October 1, 2002
Linda D. Pendleton
Turbine airplanes — and some piston aircraft — fly at altitudes that are incompatible with human life, and yet the pilots and passengers are healthy and happy because of pressurization and environmental systems on board.
The regulations require that an aircraft certified under FAR Part 25 be capable of maintaining a cabin altitude no higher than 8,000 feet at the maximum authorized flight altitude. It's the pressurization system that accomplishes this. Interestingly, FAR Part 23 pressurized aircraft have a maximum cabin altitude limit of 15,000 feet. The pressurization system in the Cessna P210, for example, provides a cabin altitude of 12,100 feet at its maximum altitude of 25,000 feet.
Meanwhile, The environmental system makes sure that the cabin is kept at a comfortable temperature while flying in outside air temperatures that can be as low as minus 65 degrees Celsius.
Air pressure drops as altitude increases. At sea level the atmosphere weighs in at 14.7 pounds per square inch (psi). At 18,000 feet the pressure exerted by the atmosphere is down to about 3.5 psi. The pressure of the atmosphere at 8,000 feet is 10.9 psi. So, how do we get that extra 7.4 psi of pressure into the cabin?
Turbine engines are really just large air pumps. The air enters the front of the engine and is compressed on its way to the burner can and turbines. Some of this air is removed before the allocation for combustion and this air — called bleed air since it is "bled" off the compressor — is used for pressurization, among other things. (This bleed air is also called service bleeds or normal bleeds and is taken into account by the fuel control unit when it calculates the amount of air entering the engine.)

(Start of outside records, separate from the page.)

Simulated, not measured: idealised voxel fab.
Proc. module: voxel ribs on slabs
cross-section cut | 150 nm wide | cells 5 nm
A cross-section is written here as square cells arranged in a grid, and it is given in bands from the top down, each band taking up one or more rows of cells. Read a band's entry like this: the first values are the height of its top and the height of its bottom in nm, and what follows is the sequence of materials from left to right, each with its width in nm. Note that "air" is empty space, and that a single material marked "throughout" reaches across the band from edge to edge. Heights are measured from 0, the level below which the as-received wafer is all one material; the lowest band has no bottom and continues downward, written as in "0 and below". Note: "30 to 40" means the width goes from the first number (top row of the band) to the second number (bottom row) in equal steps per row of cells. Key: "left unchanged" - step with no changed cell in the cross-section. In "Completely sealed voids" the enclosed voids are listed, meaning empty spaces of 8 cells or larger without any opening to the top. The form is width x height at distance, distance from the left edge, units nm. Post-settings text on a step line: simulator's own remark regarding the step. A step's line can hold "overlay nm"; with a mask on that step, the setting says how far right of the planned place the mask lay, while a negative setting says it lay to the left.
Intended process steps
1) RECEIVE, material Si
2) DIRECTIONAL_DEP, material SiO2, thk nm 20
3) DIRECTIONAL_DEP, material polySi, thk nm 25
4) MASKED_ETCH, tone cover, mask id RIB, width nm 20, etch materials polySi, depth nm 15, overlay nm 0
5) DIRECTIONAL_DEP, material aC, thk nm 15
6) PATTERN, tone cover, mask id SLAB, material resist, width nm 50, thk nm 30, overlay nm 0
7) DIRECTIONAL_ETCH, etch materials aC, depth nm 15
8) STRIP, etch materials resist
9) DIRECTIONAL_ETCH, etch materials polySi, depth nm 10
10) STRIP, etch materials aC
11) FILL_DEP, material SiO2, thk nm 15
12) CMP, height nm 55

The bleed air is routed through heat exchangers and filters and sent to the cabin. For simplicity, the system assumes a constant inflow of air and regulates the amount that is allowed to escape the cabin through outflow valves. Opening the outflow valves causes the pressure in the cabin to decrease and the cabin altitude to climb. Closing the outflow valves has the opposite effect. Overpressure relief valves prevent the cabin from overpressurizing in the event the outflow valves stick in the closed position. (By the way, one of the most common causes of sticky outflow valves is a buildup of tars from cigarette smoke. Once you see a "gunky" outflow valve, it will make you wonder what smokers' lungs must look like. And smoking is OK on bizjets — for some that's the appeal of having your own kero-burner.)
Most systems prevent the aircraft from pressurizing with weight on the wheels unless the power is advanced to the takeoff range. This slight ground prepressurization on takeoff allows the outflow valves to be driven into the pressurization range and provides a smoother transition when the system goes into the air mode upon takeoff. Upon landing, the squat switch will open the outflow valves to depressurize the cabin in the event any residual pressure remains.
During normal operation, the crew sets the pressurization controls to the cruise altitude before takeoff. A cabin rate control allows the pilot to select the rate of change for the cabin (the normal range is between 300 and 800 feet per minute) to account for passengers with sensitive ears. Before descent and landing, the destination airport elevation is entered and the pressurization system schedules the cabin descent to arrive at field elevation before landing. When all works well the system is taken for granted and is unnoticeable to the passengers.
Normal operation of the pressurization system does not include adding any additional oxygen to the air. The air provided to the cabin is outside air compressed in the compressor section of the engine. Ambient air at altitude has the same percentage of oxygen as sea-level air. The pressure of the oxygen, however, is too low to allow it to dissolve in the blood. And because the same volume of air contains fewer oxygen molecules at low pressures, the lungs can't hold enough air to meet the body's oxygen requirements at high altitudes. Increasing the pressure of the air solves this problem. Oxygen is carried aboard pressurized aircraft to allow crew and passengers to maintain consciousness while descending to a lower altitude in a pressurization emergency.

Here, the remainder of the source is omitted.